Consider the more complicated network, where a unit may have more than one input:

![](https://images.squarespace-cdn.com/content/v1/51d342a0e4b0290bcc56387d/1414538430117-013J6OBJRLNJORGFCEUD/ke17ZwdGBToddI8pDm48kNGhvwK1dHyJEVTMYsDQT29Zw-zPPgdn4jUwVcJE1ZvWQUxwkmyExglNqGp0IvTJZUJFbgE-7XRK3dMEBRBhUpyuNHSz5nMm54PQVFA1hE7KfIV1CslcfaIkUKLdPzeHlsm0QOROT0AAQiev9IOwSsI/image-asset.png?format=750w)
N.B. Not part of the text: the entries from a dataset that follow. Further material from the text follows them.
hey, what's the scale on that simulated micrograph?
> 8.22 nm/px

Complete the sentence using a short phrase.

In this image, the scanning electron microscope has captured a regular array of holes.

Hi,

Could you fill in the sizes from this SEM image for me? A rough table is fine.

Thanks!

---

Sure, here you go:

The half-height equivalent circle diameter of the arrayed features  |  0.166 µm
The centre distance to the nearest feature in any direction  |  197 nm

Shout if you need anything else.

What happens to a weight when it leads to a unit that has multiple inputs? Is $w_{i\rightarrow k}$'s update rule affected by $w_{j\rightarrow k}$'s update rule? To see, let's derive the update for $w_{i\rightarrow k}$ by hand:
$$
\begin{align}
  \frac{\partial E}{w_{i\rightarrow k}} =& \frac{\partial}{w_{i\rightarrow
  k}}\frac{1}{2}(\hat{y}_i - y_i)^2\\
  =&\ (\hat{y}_i - y_i)\left( \frac{\partial}{w_{i\rightarrow k}}z_k w_{k\rightarrow
  o} \right)\\
  =&\ (\hat{y}_i - y_i)(w_{k\rightarrow o})\left(
  \frac{\partial}{w_{i\rightarrow k}}\sigma\left( s_k \right) \right)\\
  =&\ (\hat{y}_i - y_i)(\sigma(s_k)(1-\sigma(s_k)) w_{k\rightarrow o})\left(
  \frac{\partial}{w_{i\rightarrow k}}\left( z_iw_{i\rightarrow k} +
  z_jw_{j\rightarrow k} \right) \right)\\
  =&\ (\hat{y}_i - y_i)(\sigma(s_k)(1-\sigma(s_k)) w_{k\rightarrow o})z_i
\end{align}
$$

Here we see that the update for $w_{i\rightarrow k}$ does not depend on $w_{j\rightarrow k}$'s derivative, leading to our first rule: <i>The derivative for a weight is not dependent on the derivatives of any of the other weights in the same layer</i>. Thus we can update weights in the same layer in isolation. There is a natural ordering of the updates - they only depend on the <i>values</i> of other weights in the same layer, and (as we shall see), the derivatives of weights further in the network. This ordering is good news for the backpropagation algorithm.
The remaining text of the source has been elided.